Moorestown Man Sentenced to 264 Months in Federal Prison for Committing Two Carjackings and an Armed Bank Robbery |
---|
|
U.S. Attorney’s Office, District of New Jersey
September 25, 2009
CAMDEN—A Moorestown man was sentenced to 264 months in federal prison today for committing carjackings in Burlington and Camden counties and an armed bank robbery in Moorestown, Acting U.S. Attorney Ralph J. Marra, Jr., announced.
U.S. District Judge Jerome B. Simandle also ordered William Berger, 37, to pay $1,392 in restitution and to serve five years of supervised release upon the completion of his prison term.
On June 8, 2009, Berger pleaded guilty before Judge Simandle to two counts of carjacking, one count of bank robbery and one count of use of a firearm in furtherance of a violent crime.
At his plea hearing, Berger admitted that on Dec. 11, 2008, he approached a woman outside a Dollar Tree store located in Moorestown and pointed a .38 caliber Smith and Wesson revolver at the woman’s chest and demanded her car keys. After the woman surrendered her keys, Berger fled in the victim’s Chevrolet Cobalt, he admitted.
Berger admitted that on Dec. 13, he drove the stolen vehicle to a gas station in Pennsauken and had the attendant gas up the vehicle before driving away without paying for the gas.
Berger further admitted that on Dec. 15, he entered a Liberty Bank branch, located on Camden Ave. in Moorestown, and placed a black handgun on the teller’s counter and demanded money. Berger admitted that he fled the bank with approximately $1,300 and drove off in the stolen Cobalt. The car was subsequently abandoned and recovered in Camden.
On Dec. 27, Berger approached an elderly woman in the parking lot of a Walmart store in Cherry Hill and demanded her car keys while brandishing a knife, he admitted. Berger then fled the parking lot in the victim’s car. Shortly thereafter, Cherry Hill Police broadcasted a description of the vehicle to surrounding police departments. Later that same day, Camden Police Officers observed the stolen vehicle being operated by Berger in the same area where the Cobalt had been recovered. The vehicle was stopped by police and Berger was arrested on outstanding warrants.

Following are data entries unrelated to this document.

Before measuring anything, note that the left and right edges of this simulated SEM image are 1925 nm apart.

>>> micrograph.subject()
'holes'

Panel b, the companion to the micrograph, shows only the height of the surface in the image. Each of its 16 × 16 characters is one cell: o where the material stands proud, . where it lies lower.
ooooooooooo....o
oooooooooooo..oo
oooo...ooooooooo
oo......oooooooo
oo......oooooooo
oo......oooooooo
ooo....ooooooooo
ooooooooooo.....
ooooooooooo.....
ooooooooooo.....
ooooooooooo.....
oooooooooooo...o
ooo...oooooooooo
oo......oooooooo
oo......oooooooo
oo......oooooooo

In determining the actual sentence, Judge Simandle consulted the advisory U.S. Sentencing Guidelines, which provide appropriate sentencing ranges that take into account the severity and characteristics of the offense, the defendant's criminal history, if any, and other factors. The judge, however, is not bound by those guidelines in determining a sentence.
Parole has been abolished in the federal system. Defendants who are given custodial terms must serve nearly all that time.
Marra credited Special Agents of the FBI’s Trenton Resident Agency, under the direction of Special Agent in Charge Weysan Dun in Newark, the Burlington County Prosecutor’s Office, under the direction of Prosecutor Robert D. Bernardi, the Camden County Prosecutor’s Office, under the direction of Prosecutor Warren Faulk, the Camden Police Department, under the direction of Chief Scott Thomson, and the Moorestown Police Department, under the direction of Harry Johnson, Director, with the investigation.
The government is represented by Assistant U.S. Attorney Jason Richardson in the U.S. Attorney’s Office Criminal Division in Camden.